But when it comes down to actual academics, my memory is a little (okay, a lot) spotty. I couldn’t do an algebraic equation if it would earn me $100,000 and a few hours with Ryan Reynolds. I vaguely remember dissecting a frog in science, but mostly because the smell of formaldehyde is pretty damn unforgettable. I can’t remember how to conjugate Spanish verbs (although I do remember how to say “who farted?” — go figure).

I must have learned something because I graduated and got a college scholarship. But honestly, despite years of academia, I was fairly ill-prepared for adulthood and real life. Yeah, there were a few random life lessons thrown into a health class or home economics class here and there (use a condom, turn off the oven before you leave the house), but considering the amount of adulting we have to do once school is over, I feel like there should have been more emphasis on, you know, how to do that. I really could have used some in-depth lessons like…

How to Cook a Decent Meal

I think we might have made a batch of brownies and maybe some soup once in a seventh grade home ec class, but then we moved on to sewing pillows (a skill that I have used exactly zero times) before you could say “food poisoning.”

I learned how to make a mean packet of ramen noodles with bathroom tap water in my college dorm, but beyond that, it took me a while to find my way around the kitchen. The first few years of my marriage were fueled by dry chicken and Rice-A-Roni. And to anyone I ever invited to a dinner party: I apologize. Come over again. I can cook now. Kind of.

Nutrition (or How You’ll Feel Like Ass if You Eat Wrong)

In the same vein, they should have had a class called “Eat All the Taco Bell You Want Now Because Your Metabolism Will Take a Crap After 30.”

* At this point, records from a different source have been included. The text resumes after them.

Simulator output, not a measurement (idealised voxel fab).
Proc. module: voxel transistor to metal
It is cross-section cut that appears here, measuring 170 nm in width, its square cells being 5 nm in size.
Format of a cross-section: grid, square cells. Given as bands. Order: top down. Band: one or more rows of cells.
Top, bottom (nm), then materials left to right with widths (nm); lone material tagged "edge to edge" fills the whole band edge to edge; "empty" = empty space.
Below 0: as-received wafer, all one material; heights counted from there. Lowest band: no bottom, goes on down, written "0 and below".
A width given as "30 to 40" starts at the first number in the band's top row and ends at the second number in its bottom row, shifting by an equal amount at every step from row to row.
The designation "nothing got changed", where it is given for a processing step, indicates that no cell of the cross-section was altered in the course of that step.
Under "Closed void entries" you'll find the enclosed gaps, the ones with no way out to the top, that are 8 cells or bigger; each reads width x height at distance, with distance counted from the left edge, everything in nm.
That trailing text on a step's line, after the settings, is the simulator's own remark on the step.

I know they teach you about the food pyramid and all that, but it would have been nice to have a more realistic, in-depth understanding of how food affects your health and your weight.

How to Maintain and Fix Your Shit

I always thought it would be so cool to have a house and a car. I just didn’t think about those things requiring me to do stuff with them to prevent deterioration and total crisis-mode breakdowns.

Knowing how to change my oil or the tires, and maybe some basic knowledge of plumbing and swapping out furnace filters — now, those things would’ve come in handy.

How to Fix Shit Made of Fabric

While we’re talking about fixing stuff, I wish I would have gotten a better grasp of sewing. Yes, I sewed a pillow in school once on a sewing machine. But do I sit around and stitch pillows all day now that I’m an adult? Nope.

I wish I’d learned about sewing for more practical applications — missing buttons, for starters, or how to graft devastating ripped limbs back onto beloved stuffed animals. Maybe if I had learned how to hem a garment properly, my son’s first Halloween costume wouldn’t have hit just below his knees (hey, I got carried away, okay?).

Laundry 101

When I was a teenager, laundry was simple: I gave it to my mom and she returned it clean. End of story. Oh, how I miss those days!

Now I’m doing laundry for a family of six, and as I’ve learned over the years — by tons of unfortunate trial and error — there’s so much more to it than dumping in the clothes and adding soap. I could have saved myself a lot of money on ruined items if I’d already been familiar with what will shrink, what will bleed, and how to get out stains like permanent marker and poop.

How to NOT Be a Financial Idiot

Back when I was in school, we learned (in, like, a weeklong unit) how to balance a checkbook. End of story.

I’m sure kids learn more than that these days, but it probably still isn’t enough to adequately prepare anyone for the monetary challenges of adulthood. (Step one: Receive paycheck. Step two: Throw it out the window.)

Considering the stacks of credit card offers stuffed into the P.O. boxes of college kids everywhere, building and maintaining credit would have been a great place to start. And even though I would have yawned my way through lessons on investing and saving for retirement, I might have retained at least a basic knowledge. And taxes — I know they’re inevitable (like death, right?), but it would have been solid to have some preliminary know-how about the ins and outs.

How to Save Money on Stuff

The harsh reality is that you’re probably going to be poor — or at least on a tight budget — at some point during young adulthood (if not your entire adult life). Wouldn’t it have been nice to learn how to stretch a dollar, or maybe to have had a class with some guest seminars by those extreme couponing geniuses, with a crash course in non-traditional ways to bring in extra income, like giving plasma or reselling garage sale finds?

The Fundamentals of Adult Communication

We spend a huge chunk of our time interacting with other adults. (The rest of it is spent on laundry.) From bosses and coworkers to spouses and neighbors to our kids’ teachers and various customer service representatives, we’re faced with situations all the time when it helps to know how to communicate effectively and not look like a socially inept goober.

I don’t know about you, but I’ve never really been a “people person,” so it would have really done me some good to have a class on how to successfully do everything from negotiating and advocating in a professional setting to comfortably making connections at a social event where I don’t know anyone.

You know what else would have been helpful? A unit on how to communicate openly and argue constructively with significant others. (Although then I might never have launched a cheeseburger at my husband as a newlywed, which, although it wasn’t the best reaction, does make for a good story.)

I’d like to think that if I had been offered these classes in high school, I’d have started out much more prepared. In reality, though, I probably would have daydreamed my way through them, retaining only enough info to pass. No matter how important you tell them something is, teenagers don’t get it. They think 25 is old, so they can’t possibly see the point of learning a skill they won’t need for another decade or two. I know I wouldn’t have.

Besides, I was too busy doing important stuff during school hours, like doodling penises wearing capes.